KARACHI: Pakistan’s free trade agreements with foreign countries are undermining the country’s local industry, while they largely remain in favour of its trading partners, a business policy advocacy group said on Tuesday.
The Pakistan Business Council (PBC), in its white paper, said the country endured a staggering jump in trade deficit vis-à-vis China – its biggest free trade partner – to $14 billion in 2015 from three billion dollars in 2006.
“At a time when the largest global economies are becoming protective of domestic employment it is time that Pakistan wakes up and looks after its people,” advised the council, representing local and multinational corporations. Its members account for 10 percent of Pakistan’s GDP and almost one-fifth of tax and export revenues.
The PBC is against the signing of proposed free trade agreements with Turkey and Thailand.
It also called for an integrated strategic trade policy that includes inputs from all the provinces, to ensure protection to the domestic industry and increase exports.
The PBC said the country has been maintaining three to five percent growth for the past one decade, which exposes it to a serious challenge related to ‘demographic dividend’ – a terminology denoting the majority populations.
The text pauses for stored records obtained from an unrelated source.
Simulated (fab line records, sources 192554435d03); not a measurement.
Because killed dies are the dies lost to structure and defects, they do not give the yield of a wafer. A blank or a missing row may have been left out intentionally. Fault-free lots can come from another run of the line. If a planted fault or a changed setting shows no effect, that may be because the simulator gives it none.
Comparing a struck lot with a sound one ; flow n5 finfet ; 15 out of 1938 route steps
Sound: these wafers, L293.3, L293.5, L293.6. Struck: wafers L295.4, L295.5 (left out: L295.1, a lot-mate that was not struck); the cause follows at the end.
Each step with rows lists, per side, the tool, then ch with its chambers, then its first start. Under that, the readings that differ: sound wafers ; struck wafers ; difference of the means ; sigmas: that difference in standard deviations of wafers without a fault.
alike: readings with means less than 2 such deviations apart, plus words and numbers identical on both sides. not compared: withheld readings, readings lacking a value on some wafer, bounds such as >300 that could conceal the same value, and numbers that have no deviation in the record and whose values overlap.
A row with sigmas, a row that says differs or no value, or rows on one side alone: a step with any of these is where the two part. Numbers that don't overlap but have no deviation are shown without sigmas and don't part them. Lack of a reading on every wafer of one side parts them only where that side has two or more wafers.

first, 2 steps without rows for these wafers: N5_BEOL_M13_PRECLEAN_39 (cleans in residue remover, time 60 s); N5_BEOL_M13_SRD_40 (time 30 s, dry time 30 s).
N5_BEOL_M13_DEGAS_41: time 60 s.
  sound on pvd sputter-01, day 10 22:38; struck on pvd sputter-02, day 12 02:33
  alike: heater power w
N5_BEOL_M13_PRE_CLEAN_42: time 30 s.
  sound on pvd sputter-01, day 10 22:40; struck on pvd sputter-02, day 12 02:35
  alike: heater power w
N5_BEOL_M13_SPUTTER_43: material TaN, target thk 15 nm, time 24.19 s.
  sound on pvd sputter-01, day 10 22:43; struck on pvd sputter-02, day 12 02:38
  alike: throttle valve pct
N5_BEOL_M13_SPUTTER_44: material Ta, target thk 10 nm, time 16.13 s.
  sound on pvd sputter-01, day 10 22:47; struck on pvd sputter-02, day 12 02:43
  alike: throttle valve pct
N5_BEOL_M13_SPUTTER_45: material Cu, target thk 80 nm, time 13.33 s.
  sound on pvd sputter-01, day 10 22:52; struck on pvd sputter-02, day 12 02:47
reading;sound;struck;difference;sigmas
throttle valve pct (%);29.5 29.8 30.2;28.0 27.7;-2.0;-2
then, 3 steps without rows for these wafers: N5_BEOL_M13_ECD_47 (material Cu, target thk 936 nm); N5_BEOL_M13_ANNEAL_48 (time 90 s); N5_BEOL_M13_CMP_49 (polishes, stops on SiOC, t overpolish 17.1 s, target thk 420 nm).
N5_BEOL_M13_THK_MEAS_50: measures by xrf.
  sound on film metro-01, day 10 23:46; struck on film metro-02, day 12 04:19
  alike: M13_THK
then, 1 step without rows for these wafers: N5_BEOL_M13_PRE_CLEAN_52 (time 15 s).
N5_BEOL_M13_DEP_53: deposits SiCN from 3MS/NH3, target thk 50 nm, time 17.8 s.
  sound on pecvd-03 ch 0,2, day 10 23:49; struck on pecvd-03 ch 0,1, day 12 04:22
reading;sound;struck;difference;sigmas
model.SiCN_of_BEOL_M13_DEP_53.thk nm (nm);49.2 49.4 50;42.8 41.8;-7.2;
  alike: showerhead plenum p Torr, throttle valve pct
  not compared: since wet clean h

Economists said the country needs to grow seven to eight percent to create employment opportunities for its burgeoning youth numbers – at least 60 percent of the country’s population.
The group said taxes on inter-corporate dividends, proposed under the Companies Bill 2016, will discourage consolidation and business expansion beyond the homeland. The bill also suggested financial disclosure of foreign shareholdings and returns filings. “The current bias against business is making domestic industry uncompetitive within Pakistan itself,” it added, referring to the proposed law.